Apprenticeship is a particular way of enabling students to learn by doing. It is often associated with vocational training where a more experienced tradesman or journeyman models behaviour, the apprentice attempts to follow the the model, and the journeyman provides feedback. However, apprenticeship is also the most common method used to train post-secondary education instructors in teaching (at least implicitly), so there is a wide range of applications for an apprenticeship approach to teaching.
Because a form of apprenticeship is the implicit, default model also for university teaching, and in particular for pre-service training of university instructors, apprenticeship will be discussed separately from other forms of experiential learning, although it is really just one, very commonly used, version.
3.6.2 Key features of apprenticeship
‘It is useful to remember that apprenticeship is not an invisible phenomenon. It has key elements: a particular way of viewing learning, specific roles and strategies for teachers and learners, and clear stages of development, whether for traditional or cognitive apprenticeship. But mostly it’s important to remember that in this perspective, one cannot learn from afar. Instead, one learns amid the engagement of participating in the authentic, dynamic and unique swirl of genuine practice.‘
Pratt and Johnson, 1998
Schön (1983) argues that apprenticeship operates in ‘situations of practice that…are frequently ill-defined and problematic, and characterized by vagueness, uncertainty and disorder‘. Learning in apprenticeship is not just about learning to do (active learning), but also requires an understanding of the contexts in which the learning will be applied. In addition there is a social and cultural element to the learning, understanding and embedding the accepted practices, customs and values of experts in the field. Pratt and Johnson (1998) identify the characteristics of a master practitioner, whom they define as:
a person who has acquired a thorough knowledge of and/or is especially skilled in a particular area of practice. Master practitioners:
- possess great amounts of knowledge in their area of expertise, and are able to apply that knowledge in difficult practice settings;
- have well-organized, readily accessible schemas (cognitive maps) which facilitate the acquisition of new information;
- have well-developed repertoires of strategies for acquiring new knowledge, integrating and organizing their schemas, and applying their knowledge and skills in a variety of contexts….;
- …are motivated to learn as part of the process of developing their identities in their communities of practice. They are not motivated to learn simply to reach some external performance goal or reward;
- frequently display tacit knowledge in the form of:
- spontaneous action and judgements;
- being unaware of having learned to do these things;
- being unable or having difficulty in describing the knowing which their actions reveal.

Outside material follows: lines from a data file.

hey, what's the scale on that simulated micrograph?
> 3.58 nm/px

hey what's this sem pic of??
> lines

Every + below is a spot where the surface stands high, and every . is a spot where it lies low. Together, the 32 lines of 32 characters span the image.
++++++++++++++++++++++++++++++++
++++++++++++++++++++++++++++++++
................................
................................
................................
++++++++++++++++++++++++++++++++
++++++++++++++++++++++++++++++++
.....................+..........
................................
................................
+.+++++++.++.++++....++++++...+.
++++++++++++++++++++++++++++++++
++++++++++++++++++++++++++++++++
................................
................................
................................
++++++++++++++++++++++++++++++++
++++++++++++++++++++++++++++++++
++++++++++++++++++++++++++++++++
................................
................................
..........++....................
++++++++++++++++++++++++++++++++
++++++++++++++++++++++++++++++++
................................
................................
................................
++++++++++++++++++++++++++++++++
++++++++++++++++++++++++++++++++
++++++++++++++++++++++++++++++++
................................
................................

Pratt and Johnson further distinguish two different but related forms of apprenticeship: traditional and cognitive. A traditional apprenticeship experience, based on developing a motor or manual skill, involves learning a procedure and gradually developing mastery, during which the master and learner go through several stages.
3.6.3 University apprenticeship
An intellectual or cognitive apprenticeship model is somewhat different because this form of learning is less easily observable than learning motor or manual skills. Pratt and Johnson argue that in this context, master and learner must say what they are thinking during applications of knowledge and skills, and must make explicit the context in which the knowledge is being developed, because context is so critical to the way knowledge is developed and applied. Pratt and Johnson suggest five stages for cognitive and intellectual modelling (p. 99):
- modelling by the master and development of a mental model/schema by the learner;
- learner approximates replication of the model with master providing support and feedback (scaffolding/coaching);
- learner widens the range of application of the model, with less support from master;
- self-directed learning within the specified limits acceptable to the profession;
- generalizing: learner and master discuss how well the model might work or would have to be adapted in a range of other possible contexts.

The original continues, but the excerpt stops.